Ofsted workers announce twelve-day strike

PCS members in Birmingham, Bristol, Manchester and Nottingham to take action from March 6 to 29

The strike action – from Monday to Wednesday every week in March – is expected to affect the processing of applications for new childminders and early nurseries, as well handling calls and emails from the public and limiting the support available to inspectors in the field.

PCS general secretary Mark Serwotka said: “Our hard-working members at Ofsted provide important backup to inspectors so our strike action is likely to affect their ability to hit government targets.

“Our members are fed up with being taken for granted by a government that’s imposed a 2% pay rise at a time when inflation is running at 10%. Until ministers come to the table with some money, our strikes will continue to escalate.”

The strike, the latest escalation of the union’s national campaign over pay, pensions, redundancy terms and job security, comes as driving examiners announced a ten-day strike.

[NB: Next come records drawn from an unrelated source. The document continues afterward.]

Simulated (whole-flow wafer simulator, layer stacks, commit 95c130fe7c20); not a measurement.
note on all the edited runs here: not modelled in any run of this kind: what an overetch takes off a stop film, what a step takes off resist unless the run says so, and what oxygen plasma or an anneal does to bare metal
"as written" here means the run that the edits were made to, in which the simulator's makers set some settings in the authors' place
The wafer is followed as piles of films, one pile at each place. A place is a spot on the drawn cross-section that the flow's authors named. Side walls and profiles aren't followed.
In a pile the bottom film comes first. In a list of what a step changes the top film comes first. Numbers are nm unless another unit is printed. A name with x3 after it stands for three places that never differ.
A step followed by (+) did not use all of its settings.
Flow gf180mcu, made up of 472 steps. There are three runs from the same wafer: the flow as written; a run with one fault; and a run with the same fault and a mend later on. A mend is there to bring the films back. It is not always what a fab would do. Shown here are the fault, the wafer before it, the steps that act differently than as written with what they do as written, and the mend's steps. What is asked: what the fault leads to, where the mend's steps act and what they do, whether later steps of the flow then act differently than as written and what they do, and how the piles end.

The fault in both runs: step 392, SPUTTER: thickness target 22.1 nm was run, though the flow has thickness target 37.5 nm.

And on the day the government announced it made a £5.4bn surplus last month, Mark Serwotka said: "The government says it cannot afford to give our members a pay rise, but today's news shows ministers have no excuse for not putting some money on the table."

This week PCS members are on strike at  the Animal and Plant Health Agency in Bristol and CarlisleDVLA in Swansea and Birmingham and at the DWP in Liverpool and Toxteth.

It follow this weekend’s action by Border Force officials in Dover, Calais, Coquelles and Dunkirk that caused six-hour delays for travellers.